DataFrame[medallion: string, hack_license: string, vendor_id: string, rate_code: int, store_and_fwd_flag: string, pickup_datetime: timestamp, dropoff_datetime: timestamp, passenger_count: int, trip_time_in_secs: int, trip_distance: double, pickup_longitude: double, pickup_latitude: double, dropoff_longitude: double, dropoff_latitude: double]

In [56]:
# Reading in borough dataset
with open('nyc-boroughs.geojson') as file:
    boroughs = json.load(file)

features = boroughs['features']
properties = [feature['properties'] for feature in features]
geometry = [feature['geometry'] for feature in features]

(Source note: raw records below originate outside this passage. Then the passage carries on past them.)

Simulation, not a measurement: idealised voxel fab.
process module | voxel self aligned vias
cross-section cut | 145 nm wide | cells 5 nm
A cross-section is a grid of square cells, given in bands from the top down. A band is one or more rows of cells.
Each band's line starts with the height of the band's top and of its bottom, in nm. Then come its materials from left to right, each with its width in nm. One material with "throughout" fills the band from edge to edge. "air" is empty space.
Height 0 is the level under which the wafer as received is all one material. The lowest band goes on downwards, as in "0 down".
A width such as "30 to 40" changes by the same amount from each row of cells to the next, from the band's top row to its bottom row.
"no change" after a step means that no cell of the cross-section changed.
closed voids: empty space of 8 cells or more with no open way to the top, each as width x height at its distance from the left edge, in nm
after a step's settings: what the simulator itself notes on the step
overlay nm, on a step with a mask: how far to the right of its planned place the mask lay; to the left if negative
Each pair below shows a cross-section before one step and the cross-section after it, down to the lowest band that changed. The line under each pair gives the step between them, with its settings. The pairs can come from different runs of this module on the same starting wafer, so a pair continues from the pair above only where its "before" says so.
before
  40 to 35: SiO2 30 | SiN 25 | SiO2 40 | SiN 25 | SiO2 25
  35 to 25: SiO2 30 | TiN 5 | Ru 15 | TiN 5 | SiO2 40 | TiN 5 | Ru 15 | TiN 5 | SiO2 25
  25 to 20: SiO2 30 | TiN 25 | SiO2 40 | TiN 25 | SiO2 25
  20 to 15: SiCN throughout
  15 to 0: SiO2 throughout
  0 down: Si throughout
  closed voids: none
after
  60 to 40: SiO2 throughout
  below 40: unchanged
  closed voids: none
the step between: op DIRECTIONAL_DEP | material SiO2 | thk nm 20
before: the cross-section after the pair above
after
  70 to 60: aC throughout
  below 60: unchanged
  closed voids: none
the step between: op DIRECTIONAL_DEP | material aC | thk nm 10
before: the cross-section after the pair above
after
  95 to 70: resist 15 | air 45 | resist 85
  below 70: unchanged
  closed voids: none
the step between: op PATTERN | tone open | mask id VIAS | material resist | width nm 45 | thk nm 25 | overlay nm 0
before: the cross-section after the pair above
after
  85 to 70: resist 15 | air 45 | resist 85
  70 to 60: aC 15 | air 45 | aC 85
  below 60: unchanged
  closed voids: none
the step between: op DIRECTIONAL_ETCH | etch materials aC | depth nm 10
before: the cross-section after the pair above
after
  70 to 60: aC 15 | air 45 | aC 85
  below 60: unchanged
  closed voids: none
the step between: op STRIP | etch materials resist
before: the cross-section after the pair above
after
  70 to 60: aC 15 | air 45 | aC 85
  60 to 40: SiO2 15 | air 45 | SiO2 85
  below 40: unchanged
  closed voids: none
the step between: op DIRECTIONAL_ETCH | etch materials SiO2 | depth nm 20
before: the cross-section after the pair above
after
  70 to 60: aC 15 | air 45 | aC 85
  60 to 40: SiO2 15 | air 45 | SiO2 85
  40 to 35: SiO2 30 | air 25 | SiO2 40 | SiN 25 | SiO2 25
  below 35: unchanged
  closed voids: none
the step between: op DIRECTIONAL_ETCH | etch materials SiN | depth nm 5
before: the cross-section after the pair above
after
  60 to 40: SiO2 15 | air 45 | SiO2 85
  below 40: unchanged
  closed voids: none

rowNumberWindow = Window.orderBy(F.lit("a"))

properties_df = spark.createDataFrame(properties).withColumn("rid",F.row_number().over(rowNumberWindow))
geometry_df = spark.createDataFrame(geometry).withColumn("rid",F.row_number().over(rowNumberWindow))
borough_base_df = properties_df.join(geometry_df,("rid")).drop("rid") #rid - row_id

In [57]:
display(borough_base_df)

DataFrame[@id: string, borough: string, boroughCode: bigint, coordinates: array<array<array<double>>>, type: string]

In [58]:
# Finding the area size of the boroughs
def calculate_area(coordinates):
    polygon = Polygon(list(coordinates[0]))
    return polygon.area

calculate_area_udf = F.udf(calculate_area,DoubleType())

borough_df_sorted = borough_base_df.withColumn("area",calculate_area_udf(F.col("coordinates"))) \
                            .sort(F.col("area").desc()) \
                            .withColumn("row_id",F.row_number().over(rowNumberWindow) - 1)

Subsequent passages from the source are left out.